Poet, playwright, critic, and novelist
Amiri Baraka (born
Everett LeRoi Jones) is best known to the jazz community for his two books, Blues People: Negro Music in White America, published in 1964, and Black Music in 1967, both as
LeRoi Jones. Long before this, however,
Baraka was identified with the New York School of poets and the Beats (he was included in Donald Allen's seminal anthology The New American Poetry). His first book of poetry, Preface to a Twenty-Volume Suicide Note was published in 1961. With Diane Di Prima he founded and edited the legendary Floating Bear newsletter.
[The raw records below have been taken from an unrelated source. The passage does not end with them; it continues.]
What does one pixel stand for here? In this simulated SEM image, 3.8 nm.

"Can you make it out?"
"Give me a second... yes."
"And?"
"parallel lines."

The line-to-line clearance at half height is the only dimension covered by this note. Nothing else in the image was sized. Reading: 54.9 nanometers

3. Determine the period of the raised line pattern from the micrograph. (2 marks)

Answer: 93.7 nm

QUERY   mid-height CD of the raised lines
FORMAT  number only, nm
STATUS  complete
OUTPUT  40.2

Baraka founded the Black Arts Repertory Theater/School and won an Obie award for his play Dutchman in 1964. He was an outspoken leader in the Black Nationalist movement in the late '60s and was a close associate -- as well as spiritual godfather -- to the Black Panther Party. He changed his name to
Imamu Amiri Baraka, and later dropped "Imamu" (a Muslim word for "spiritual leader") in 1970. Remaining an activist,
Baraka dropped his nationalist stance in 1974 and adopted a Marxist/Leninist one and is regarded as one of the most influential African-American writers of the 20th century. He recorded the wildly controversial play
Black Mass with
Sun Ra & His Arkestra in 1968 (issued on the Jihad label) and the amazing
New Music New Poetry with saxophonist
David Murray in 1980 on India Navigation.
Baraka has added one more volume to his shelf of music criticism, The Music: Reflections on Jazz and Blues, which he and Amina Baraka, his wife, published in 1987.
Baraka has taught at SUNY Buffalo and Columbia University, and he is currently a professor of Africana studies at SUNY, Stony Brook. He lives in Newark, NJ.